Our first destination was Good Brothers' Co., Ltd. (GB), the largest player in Myanmar. Five brothers from a farmhouse founded the company in 1991 to benefit the farmers in the area. Now, their children are working on the front lines of the business. Manager U Aung Naing Oo from the Planning & Development Department and Brand Manager U Kyaw Soe, who serves as a contact for KUBOTA, were there to welcome us.

The first thing that U Aung Naing Oo told us was that “GB works for farmhouses.” While also shooting for corporate goals, including promotion of agricultural mechanization, they are very active in making donations to local schools and organizing educational seminars for farmhouses. “It's natural to support people in our hometown,” he proudly asserted.

GB has 15 branches, 17 showrooms, and two factories in Myanmar. They deal in everything related to agricultural machinery, and are considered the leading player in the market. They run three showrooms dedicated to KUBOTA machines in Yangon and elsewhere, and are building two more in Naypyidaw and another location.

When we asked the Brand Manager how KUBOTA's sales were trending, we were told that tractors, combine harvesters, and diesel engines had all been showing significant growth over the past year.

GB first dealt in KUBOTA's tillers in 2010, followed by tractors and combine harvesters in 2012. He said that all they had to do to communicate the beauty of KUBOTA machines was to provide demonstrations.

We then heard this unexpected comment.

“I knew about KUBOTA from my father, who told me what KUBOTA's pumps did for farmers half a century ago. I also knew about KUBOTA's agricultural machinery, and I had long wanted to deal in KUBOTA.”

Introduced as part of the technological assistance scheme in the 1960s, stories of KUBOTA-branded products have been handed down to these young persons. Their faces exuded confidence as they dealt in the brand that they had long yearned for.

Since they are the ones who sell agricultural machinery, we then asked them about their outlook on the future of agriculture in the country.

“We have been relying on “push” sales, meaning that we push farmers to buy from us, but now we need to switch to “pull” sales. We hope to show farmers how they can sell farm produce at a higher price,” said U Aung Naing Oo. He also wants to help farmers to earn more by raising the quality of local farm products to a world level. GB never forgets about the farmers.
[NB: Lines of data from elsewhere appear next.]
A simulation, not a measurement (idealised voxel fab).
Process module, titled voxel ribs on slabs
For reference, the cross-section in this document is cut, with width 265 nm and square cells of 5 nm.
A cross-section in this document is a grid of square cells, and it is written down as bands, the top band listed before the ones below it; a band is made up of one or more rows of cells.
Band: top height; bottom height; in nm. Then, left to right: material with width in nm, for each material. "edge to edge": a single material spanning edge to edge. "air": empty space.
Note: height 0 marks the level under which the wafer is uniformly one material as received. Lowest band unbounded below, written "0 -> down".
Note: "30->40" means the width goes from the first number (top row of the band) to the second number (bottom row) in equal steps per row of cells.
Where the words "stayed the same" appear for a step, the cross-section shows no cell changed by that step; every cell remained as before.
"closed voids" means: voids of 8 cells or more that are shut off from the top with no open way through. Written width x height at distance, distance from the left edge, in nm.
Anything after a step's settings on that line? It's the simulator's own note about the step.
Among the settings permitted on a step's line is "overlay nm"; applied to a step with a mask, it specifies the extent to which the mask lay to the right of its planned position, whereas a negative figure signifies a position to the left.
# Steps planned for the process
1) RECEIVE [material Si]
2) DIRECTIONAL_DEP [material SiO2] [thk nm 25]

General Manager Yuji Matsushima of KUBOTA Corporation’s Yangon Branch (right) speaks with Brand Manager U Kyaw Soe (left), KUBOTA's contact at Good Brothers’ Co., Ltd.
New KUBOTA machines lined up in front of their showroom

PHAN TEE SHIN

The next dealer we visited was Phan Tee Shin. Dealing mostly in KUBOTAbranded products, they are the second largest KUBOTA dealer in Myanmar after GB. We spoke with Daw Mya Mya Than, the head of the company. The group owns five sales outlets in the country. “Here, we deal in the entire KUBOTA catalog. The top sellers are combine harvesters. ‘KUBOTA for harvesting’ has become a kind of mantra with us.” Sales of both tractors and combine harvesters from KUBOTA are growing steadily here, with the demand for combine harvesters having increased sharply from the previous year. “At our stores, we pay extra attention to inventory so that we can ship service parts upon request,” she explained with pride. “If KUBOTA can teach us how to use machines properly, we will be able to prevent many failure cases,” she continued. Because people in Myanmar are not used to tractors, they often break them by pushing the machines beyond their limits. She shared her unique opinions based on the stories of her farmer customers, with whom she meets daily to listen to what they have to say.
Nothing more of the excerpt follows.